CHICAGO — S&P Global Ratings on June 20 downgraded its rating for Kraft Heinz Co. to BBB/A-3 from BBB/A-2, bringing it in line with the investment grades of fellow ratings agencies Fitch Ratings and Moody’s and leaving it one notch above junk status.
S&P said its view of Kraft Heinz is “diminished,” including its expectation that some of the Chicago-based company’s key brands are unlikely to grow sales without discounting or successful innovation and doubts the long-term success of the 3G cost-cutting strategy. The ratings agency also pointed to governance deficiencies around internal controls as an area of concern.

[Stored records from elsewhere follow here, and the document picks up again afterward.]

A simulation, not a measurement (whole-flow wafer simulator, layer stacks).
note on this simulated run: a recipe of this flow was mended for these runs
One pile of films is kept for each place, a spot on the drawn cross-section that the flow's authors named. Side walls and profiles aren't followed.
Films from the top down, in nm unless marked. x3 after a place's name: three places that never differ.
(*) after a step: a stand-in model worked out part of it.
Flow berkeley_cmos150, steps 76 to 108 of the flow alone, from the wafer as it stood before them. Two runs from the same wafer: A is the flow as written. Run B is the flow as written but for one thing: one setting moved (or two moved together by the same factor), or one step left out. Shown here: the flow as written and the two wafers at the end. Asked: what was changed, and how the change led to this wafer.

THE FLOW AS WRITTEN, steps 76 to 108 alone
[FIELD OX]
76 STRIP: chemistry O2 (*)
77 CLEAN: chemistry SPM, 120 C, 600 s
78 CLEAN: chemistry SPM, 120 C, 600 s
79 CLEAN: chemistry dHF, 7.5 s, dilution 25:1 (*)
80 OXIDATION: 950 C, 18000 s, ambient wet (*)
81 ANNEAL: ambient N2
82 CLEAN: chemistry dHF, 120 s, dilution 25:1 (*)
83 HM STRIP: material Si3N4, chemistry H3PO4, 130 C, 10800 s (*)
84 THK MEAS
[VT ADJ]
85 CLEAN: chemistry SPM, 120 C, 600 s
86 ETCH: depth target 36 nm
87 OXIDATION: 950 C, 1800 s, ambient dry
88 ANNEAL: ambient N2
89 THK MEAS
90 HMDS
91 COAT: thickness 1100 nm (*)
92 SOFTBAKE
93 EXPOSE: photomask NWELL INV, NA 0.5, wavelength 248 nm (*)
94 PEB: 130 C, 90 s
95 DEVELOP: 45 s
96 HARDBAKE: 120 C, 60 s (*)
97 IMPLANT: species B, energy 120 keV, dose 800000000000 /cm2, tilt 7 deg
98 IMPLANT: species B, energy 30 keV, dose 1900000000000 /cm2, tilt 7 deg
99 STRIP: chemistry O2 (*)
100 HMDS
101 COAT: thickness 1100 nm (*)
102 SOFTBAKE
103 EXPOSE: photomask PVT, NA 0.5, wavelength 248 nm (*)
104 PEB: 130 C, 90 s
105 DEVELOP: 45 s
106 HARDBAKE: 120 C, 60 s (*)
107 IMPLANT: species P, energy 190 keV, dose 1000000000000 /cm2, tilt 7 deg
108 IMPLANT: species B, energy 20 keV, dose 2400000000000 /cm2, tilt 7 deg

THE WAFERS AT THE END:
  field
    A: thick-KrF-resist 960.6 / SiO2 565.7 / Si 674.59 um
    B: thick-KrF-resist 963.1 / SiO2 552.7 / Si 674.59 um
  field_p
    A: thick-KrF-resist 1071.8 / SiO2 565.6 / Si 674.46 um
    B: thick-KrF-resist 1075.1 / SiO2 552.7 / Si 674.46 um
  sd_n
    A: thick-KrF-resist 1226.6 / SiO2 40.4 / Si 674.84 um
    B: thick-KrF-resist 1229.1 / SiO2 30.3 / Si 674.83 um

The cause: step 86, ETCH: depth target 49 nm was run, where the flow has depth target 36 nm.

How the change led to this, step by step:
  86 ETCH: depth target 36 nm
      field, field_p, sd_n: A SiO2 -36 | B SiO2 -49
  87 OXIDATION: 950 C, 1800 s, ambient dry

“We reassessed the business risk because of reduced pricing power, competition and our forecast that the company will be unable to meaningfully grow adjusted EBITDA,” S&P said. “The company’s weak adjusted EBITDA (before restructuring and integration costs) in the second half of 2018 (primarily in the core US market) is indicative of several large brands that still have high margins but are either out of favor with consumers, or face significant competition from other manufacturers’ offerings or store brands, which are increasingly important to retailers. This includes Kraft, Oscar Mayer, Planters and Maxwell House. Hurdles include the reduced loyalty of consumers who are increasingly willing to try new, innovative brands (including store brands that have improved quality) and embrace nontraditional (vegetarian, flexitarian) or healthier diets (for example, increased interest in plant-based, non-meat products).”
S&P has given Kraft Heinz a “stable” outlook, reflecting the ratings agency’s expectation that another significant EBITDA drop will not occur over the next two years and that the company will remain committed to the de-leveraging strategy it outlined earlier this year.
Looking ahead, S&P said it could raise Kraft Heinz’ rating if the company is able to reinvigorate its brands through R&D and marketing, leading to sustainable profit growth. The company’s rating also may be raised if it “meaningfully improves its balance sheet through debt repayment, resulting in adjusted leverage sustained below 3x and DCF to debt above 10 percent,” S&P said.
On the flipside, Kraft Heinz’ rating may be lowered if profitability weakens due to increased competition or a renewed shift in consumer demand away from the company’s products to on-trend brands or private label offerings, S&P said. The ratings agency also indicated that profits could fall due to “an inability to manage input cost volatility, including labor, commodities and freight and energy expenses.”
Kraft Heinz on June 7 filed corrected financial reports for the fiscal years 2016 and 2017 as well as the first three quarters of fiscal 2018 when the company filed its 2018 annual report with the Securities and Exchange Commission. The restatements came after the SEC subpoenaed the company last October about problems in its procurement area and a Kraft Heinz internal investigation that followed.
The impact of the restatements to previously reported amounts from 2015 to 2018 is less than 1 percent of net income or net loss for each period. The company’s 2018 annual report includes restated audited consolidated financial statements as of Dec. 30, 2017, and for the years ended Dec. 30, 2016, and Dec. 31, 2017, as well as restated unaudited interim financial statements for the quarterly periods ended April 1, 2017; July 1, 2017; Sept. 30, 2017; March 31, 2018; June 30, 2018 and Sept. 29, 2018.